About thirty years ago, the international development community was abuzz with excitement. After many years of desperately searching, it appeared that a solution to poverty had finally been found in the shape of microcredit. As originally conceived, microcredit is the provision of tiny loans – ‘microloans’ – which allow for the establishment of a range of income-generating activities, thereby supposedly facilitating an individual or household escape from poverty. As is well known, the modern microcredit movement is most famously associated with Bangladesh, thanks to Dr Muhammad Yunus and the Grameen Bank that he founded in 1983. The assumed success in Bangladesh greatly helped to expand the microcredit movement almost everywhere. By the mid-2000s, the excitement surrounding microcredit reached a crescendo, with one leading microcredit advocate, Bernd Balkenhol (2006), calling it “the strategy for poverty reduction par excellence” (emphasis in the original). Almost the entire international development community – if not the entire world – now appeared to concur with Yunus that the microcredit model represented nothing less than the economic and social salvation of humankind and that, as Yunus himself famously once said, it would “eradicate poverty in a generation”.

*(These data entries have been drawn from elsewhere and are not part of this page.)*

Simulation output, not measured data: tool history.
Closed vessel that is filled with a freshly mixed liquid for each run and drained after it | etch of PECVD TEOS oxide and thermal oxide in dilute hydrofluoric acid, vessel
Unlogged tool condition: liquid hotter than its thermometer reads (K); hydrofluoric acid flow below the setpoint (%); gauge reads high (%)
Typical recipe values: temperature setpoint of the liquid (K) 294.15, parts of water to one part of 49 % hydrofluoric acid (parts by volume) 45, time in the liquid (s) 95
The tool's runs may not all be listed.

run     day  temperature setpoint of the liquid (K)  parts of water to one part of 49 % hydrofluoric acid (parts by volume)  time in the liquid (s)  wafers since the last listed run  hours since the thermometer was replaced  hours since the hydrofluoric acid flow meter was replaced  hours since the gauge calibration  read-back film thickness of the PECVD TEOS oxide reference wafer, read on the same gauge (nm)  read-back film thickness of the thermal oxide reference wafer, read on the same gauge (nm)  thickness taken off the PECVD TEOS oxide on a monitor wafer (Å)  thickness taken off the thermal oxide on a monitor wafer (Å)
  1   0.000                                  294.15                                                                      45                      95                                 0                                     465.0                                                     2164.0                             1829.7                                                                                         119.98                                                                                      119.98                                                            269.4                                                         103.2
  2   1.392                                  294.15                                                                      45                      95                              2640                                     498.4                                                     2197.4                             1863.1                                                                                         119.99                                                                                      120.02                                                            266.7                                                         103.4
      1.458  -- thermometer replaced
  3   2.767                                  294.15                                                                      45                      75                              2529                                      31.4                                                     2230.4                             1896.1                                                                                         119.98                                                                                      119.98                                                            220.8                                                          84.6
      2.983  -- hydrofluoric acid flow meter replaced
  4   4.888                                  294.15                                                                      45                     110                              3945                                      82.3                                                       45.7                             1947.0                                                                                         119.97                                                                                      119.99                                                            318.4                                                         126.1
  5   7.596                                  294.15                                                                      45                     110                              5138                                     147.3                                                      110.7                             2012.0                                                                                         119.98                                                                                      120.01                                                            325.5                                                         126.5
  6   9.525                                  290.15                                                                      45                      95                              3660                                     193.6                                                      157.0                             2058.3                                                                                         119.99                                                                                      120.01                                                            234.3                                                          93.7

However, the sour reality that the world is now facing up to thirty years later is that Muhammad Yunus was completely wrong. Not unlike in the case of an earlier intervention widely believed capable of resolving poverty, exploitation, and under-development – central planning – practise has shown that the microcredit model has been a catastrophe in precisely those developing countries, regions, and localities in which it has achieved critical mass. So what went wrong? Let me point to just a few of the very many fundamental flaws in the microcredit model.
Why Microcredit Does Not Work
Perhaps the most devastating fact we have to comprehend, first of all, is that the modern microcredit movement was actually founded upon a very fundamental misunderstanding, one that must really be very firmly laid at the feet of Dr Muhammad Yunus himself (Bateman, 2014). In seeking a resolution to the huge poverty he found all around him in 1970s Bangladesh, Yunus came across something called ‘microcredit’. After making a few changes to the basic model, Yunus began to promote his own microcredit model to the international development community, arguing that it was effectively a ‘magic bullet’ (Hulme, 2008: 6). Importantly, Yunus’s claims were based on the far-reaching assumption that the poor, and especially women in poverty, could very easily establish and operate an informal microenterprise selling simple items and services to other poor individuals in the same village. This held even in the very poorest communities, where the poor (by definition) struggle to afford the very simple items and services that might ensure their basic survival. So long as the poor were capable of actually producing something, there should, according to Yunus, be no problem whatsoever in actually selling it. As Yunus later famously stated, a “Grameen-type credit program opens up the door for limitless self-employment, and it can effectively do it in a pocket of poverty amidst prosperity, or in a massive poverty situation” (Yunus, 1989: 156).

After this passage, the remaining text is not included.